Fasting
Lent was designed as spring training to ready rookie Christians for baptism. They had to prove they were disciplined for sacrificial living. Novices would fast, pray, meditate on scripture. This edge of hunger makes you more alert, more productive. I avoided heavy meals before both soccer and worship. If I didn’t, even I nodded off during my sermon.
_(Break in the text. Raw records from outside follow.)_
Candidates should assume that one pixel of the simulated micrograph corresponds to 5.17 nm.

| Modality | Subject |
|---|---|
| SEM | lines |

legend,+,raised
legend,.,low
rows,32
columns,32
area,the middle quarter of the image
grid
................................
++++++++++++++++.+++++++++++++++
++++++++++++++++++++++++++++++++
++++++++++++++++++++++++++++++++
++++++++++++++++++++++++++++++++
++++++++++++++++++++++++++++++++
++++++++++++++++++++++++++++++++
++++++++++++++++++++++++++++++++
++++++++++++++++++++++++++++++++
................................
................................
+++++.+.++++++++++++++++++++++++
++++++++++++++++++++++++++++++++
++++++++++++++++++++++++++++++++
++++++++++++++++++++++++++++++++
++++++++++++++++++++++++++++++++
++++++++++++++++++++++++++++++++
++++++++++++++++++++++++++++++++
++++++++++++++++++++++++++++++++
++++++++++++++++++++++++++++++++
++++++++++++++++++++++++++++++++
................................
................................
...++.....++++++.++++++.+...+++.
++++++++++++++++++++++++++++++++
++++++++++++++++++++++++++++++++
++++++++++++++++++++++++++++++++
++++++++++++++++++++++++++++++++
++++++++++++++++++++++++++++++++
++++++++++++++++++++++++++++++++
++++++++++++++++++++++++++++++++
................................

Lent also served a scarcity
purpose. Come spring the winter cupboard was bare, spring hadn’t yet yielded
her abundance. Time to tighten belts.
Lenten fasting commends itself
in manifold ways. Fasting means we consume less so desperate others might have
more for their needs. Fasting reminds us that our bodies are not our own. These
bodies do not belong to us. They belong to God, to each other. We have a
responsibility to treat them kindly. Fasting reminds us that we never will get
everything we want. Fasting reminds us what we really need and what we don’t.
Besides, if we can't control
our appetites how can we hope to control anything else? The belly, wise
teachers say, is the first test. If we can control our bellies, then we just
might have a chance on handling the rest.
What do hypocritical I need to
discipline, reduce, to pass this belly test? An alcohol fast? Credit card use?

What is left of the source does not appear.